Vintage & unusual Computers on E@H Part II

Bikeman (Heinz-Bernd Eggenstein)
Bikeman (Heinz-...
Moderator
Joined: 28 Aug 06
Posts: 3522
Credit: 742389408
RAC: 871071
Topic 196672

Reviving an old thread here.....

Speaking of unusual computers: inspired by a volunteer who had experimented with running E@H for the Raspberry Pi System-on-a-Chip computer, I did some tests as soon as I got my own RasPi.

The Raspberry Pi is an inexpensive (ca 35$) no frills computer that fits on a roughly credit-card-size circuit board. Its heart is a chip by Broadcom that has a single core, 32 bit RISC, ARMv6 generation CPU, 512 MB of RAM and a fairly powerful GPU stacked together. It uses an SD flash card for persistent storage, but via its two USB ports you can attach conventional hard drives as well, together with other accessories like keyboard, mouse, WiFi or 3G dongles. It also has a 100Mbit Ethernet port, and two video output ports: analog composite signal and digital HDMI. The HDMI port may look like overkill first but really makes a lot of sense since the GPU is powerful enough to play back HD content without dropping frames. Audio can be played back via analog headphone type jacks or via the HDMI port, making the RasPi an inexpensive platform for home media centers. It also has freely programmable Input/Output ports that makes it ideal for experiments in robotics, home automation etc.

There are several different operating systems available for the Raspberry Pi. An Android port is in prototype state, the ancient RISC OS (anyone remember the Acorn Archimedes???) runs on it, but by far the most popular OSes on RasPi are variants of Debian GNU/Linux. This means tons of software are ready to be installed on your RasPi directly from a huge repository. Web servers, firewalls, games, web camera capturing tools...you name it. And of course: BOINC !!

After installing BOINC, the first obvious thing to do is check the benchmark results:

http://einsteinathome.org/host/6209047

oh oh....the floating point performance is 10 to 20 times worse than that of a moderate desktop CPU (per core!), and this RasPi was already overclocked to almost 1GHz. Ah well, there are lies, big lies, and benchmarks, so let's give it a try anyway.
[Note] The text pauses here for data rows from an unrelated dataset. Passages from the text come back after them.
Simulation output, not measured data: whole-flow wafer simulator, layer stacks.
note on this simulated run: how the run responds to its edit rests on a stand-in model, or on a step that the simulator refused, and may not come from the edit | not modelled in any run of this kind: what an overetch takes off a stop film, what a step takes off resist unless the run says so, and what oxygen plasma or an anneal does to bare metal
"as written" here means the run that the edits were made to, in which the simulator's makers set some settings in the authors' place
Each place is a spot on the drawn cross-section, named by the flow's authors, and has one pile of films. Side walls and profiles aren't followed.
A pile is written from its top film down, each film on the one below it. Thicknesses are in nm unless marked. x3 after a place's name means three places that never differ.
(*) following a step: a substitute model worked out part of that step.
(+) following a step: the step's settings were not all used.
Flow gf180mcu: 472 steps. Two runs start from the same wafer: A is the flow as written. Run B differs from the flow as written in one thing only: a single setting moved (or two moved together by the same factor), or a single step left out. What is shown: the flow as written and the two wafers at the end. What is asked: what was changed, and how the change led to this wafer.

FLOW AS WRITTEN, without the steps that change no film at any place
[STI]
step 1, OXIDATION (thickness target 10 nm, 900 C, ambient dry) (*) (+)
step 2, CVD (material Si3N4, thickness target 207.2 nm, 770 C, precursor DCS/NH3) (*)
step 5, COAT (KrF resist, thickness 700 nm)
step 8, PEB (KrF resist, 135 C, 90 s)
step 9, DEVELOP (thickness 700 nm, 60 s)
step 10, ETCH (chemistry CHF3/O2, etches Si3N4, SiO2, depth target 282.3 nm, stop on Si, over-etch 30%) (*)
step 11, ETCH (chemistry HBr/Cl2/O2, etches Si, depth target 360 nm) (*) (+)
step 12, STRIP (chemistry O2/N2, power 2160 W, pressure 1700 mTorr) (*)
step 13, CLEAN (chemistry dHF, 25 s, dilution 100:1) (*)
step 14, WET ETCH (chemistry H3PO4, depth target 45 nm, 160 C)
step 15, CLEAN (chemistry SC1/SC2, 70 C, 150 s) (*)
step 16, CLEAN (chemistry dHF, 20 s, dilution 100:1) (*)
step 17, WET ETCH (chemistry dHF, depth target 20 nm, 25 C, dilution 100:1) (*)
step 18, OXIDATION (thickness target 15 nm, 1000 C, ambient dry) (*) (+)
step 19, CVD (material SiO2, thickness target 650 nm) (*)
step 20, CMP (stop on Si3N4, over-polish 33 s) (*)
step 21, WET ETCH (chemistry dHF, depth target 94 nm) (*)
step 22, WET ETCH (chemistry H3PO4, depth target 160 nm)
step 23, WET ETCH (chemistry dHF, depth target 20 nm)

The BRP4 app is the easiest to port to a new platform, and indeed only a few modifications were needed to build the app for (and indeed on) the Raspi. It can be used via an anonymous platform app_info.xml file. If enough people care about it I will put the changes into the source code distribution.

The good news: the result validated on Einstein@Home. The bad news: it indeed took almost 10 days (running almost 24/7) to complete, just in time for the 14 days deadline.

http://einsteinathome.org/task/323133122

So it's slow. Is it at least energy efficient? I tried to measure the power consumption of the unit, "Kill-A-Watt"-style at the wall socket but got no reading. It was just too low for the meter I used. Given the specs of the board, I think ca 1.5 Watt at the wall socket is realistic. The E@H task took about 0.4 kWh to complete. A PC with a quad core CPU or a hyperthreaded dual core can complete 4 tasks in ca 12 h with (say) 50 Watt, so it needs less than 0.2 kWh per task. GPUs play in a different league altogether, of course. Unfortunately no one has found a way yet to use the GPU on the Raspberry PI for BOINC.

So why bother? The Raspberry Pi hardware is comparable in performance to that of older smartphones like the iPhone 3, newer models are a bit more powerful and have multi-cores, making BOINC on Android something worthwhile to look at. It would probably be possible to unbundle the BRP4 tasks (currently consisting of 8 independent sub-tasks) specifically for slow app versions to make the overall runtime per workunit acceptable, (but that is not a trivial thing to implement because for (cross-)validation you have to re-unite them again.)

Also ARM is trying to position itself in the high performance computing world with a focus on energy efficiency with their newer CPUs. So it can't be wrong to have a look at the architecture.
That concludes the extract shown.